Reputation: 419
I have a data frame of three columns (A, month, year) and I want to extract from it specific rows (contain the period of say for example from month 10 and year 92 to month 4 and year 93) and all columns.
A<-c(15:34)
Month<-c(9,9,10,10,11,12,1,2,2,2,3,3,4,4,5,6,7,8,10,10)
Year<-rep(c(92, 93), times = c(6,14))
mydata<- data.frame(A, Month, Year)
I have tried this but it did not work
newdata<-mydata[mydata$Month==10 & mydata$Year== 92 : mydata$Month==4 & mydata$Year== 93 ,]
I do not want to do this mydata[3:14, ]
, as my data frame is very large.
that will make me find out by myself from which row to which row of data frame length more than 50000. That is not practical.
Is there any way to do so.
The expected result is
Upvotes: 0
Views: 589
Reputation: 1445
you were really close with your approach, this would work:
newdata<-mydata[min(which(mydata$Month==10 & mydata$Year== 92)) :
max(which(mydata$Month==4 & mydata$Year== 93)) ,]
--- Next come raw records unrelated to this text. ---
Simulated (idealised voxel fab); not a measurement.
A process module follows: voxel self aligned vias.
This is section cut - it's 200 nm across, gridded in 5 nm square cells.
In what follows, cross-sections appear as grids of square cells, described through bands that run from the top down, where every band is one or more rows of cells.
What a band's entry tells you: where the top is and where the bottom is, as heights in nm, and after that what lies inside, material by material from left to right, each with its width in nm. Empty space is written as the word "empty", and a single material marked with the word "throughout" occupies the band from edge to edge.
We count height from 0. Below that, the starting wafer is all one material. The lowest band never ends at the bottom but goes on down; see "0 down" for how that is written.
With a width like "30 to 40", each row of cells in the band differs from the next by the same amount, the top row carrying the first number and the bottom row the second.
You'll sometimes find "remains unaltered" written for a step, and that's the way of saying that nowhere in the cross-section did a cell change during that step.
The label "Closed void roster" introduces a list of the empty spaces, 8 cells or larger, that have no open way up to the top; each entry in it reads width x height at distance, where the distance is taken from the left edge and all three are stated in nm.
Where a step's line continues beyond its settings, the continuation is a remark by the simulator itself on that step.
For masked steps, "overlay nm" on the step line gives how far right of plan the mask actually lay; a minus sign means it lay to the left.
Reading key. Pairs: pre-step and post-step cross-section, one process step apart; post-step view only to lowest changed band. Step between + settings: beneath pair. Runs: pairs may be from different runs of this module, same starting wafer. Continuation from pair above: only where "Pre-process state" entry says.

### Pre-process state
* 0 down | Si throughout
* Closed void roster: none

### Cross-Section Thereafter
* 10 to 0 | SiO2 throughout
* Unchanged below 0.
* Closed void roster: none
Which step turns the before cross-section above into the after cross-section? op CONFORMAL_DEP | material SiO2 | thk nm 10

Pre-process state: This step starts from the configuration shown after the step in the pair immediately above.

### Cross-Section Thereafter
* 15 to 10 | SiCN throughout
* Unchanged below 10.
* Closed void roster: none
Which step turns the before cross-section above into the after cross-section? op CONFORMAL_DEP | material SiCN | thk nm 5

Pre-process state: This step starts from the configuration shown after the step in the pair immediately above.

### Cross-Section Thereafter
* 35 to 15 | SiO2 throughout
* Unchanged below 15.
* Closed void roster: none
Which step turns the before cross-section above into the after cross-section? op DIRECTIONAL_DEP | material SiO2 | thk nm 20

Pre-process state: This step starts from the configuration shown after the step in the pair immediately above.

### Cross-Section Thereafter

mydata$Month==10 & mydata$Year== 92
will result in a logical vector, which cannot be used to derive a range with :
. Ranges can only be created using two integers (one lower and one upper), and the integers you need can be derived from your logical vector using which
.
An additional difficulty is that you have duplicate rows in the data frame so each which
statement will return multiple integers. To reduce these integers to one value, min
and max
can be used.
Note that this only works when the rows you are subsetting are in consecutive order in your data frame. Is that the case?
Upvotes: 1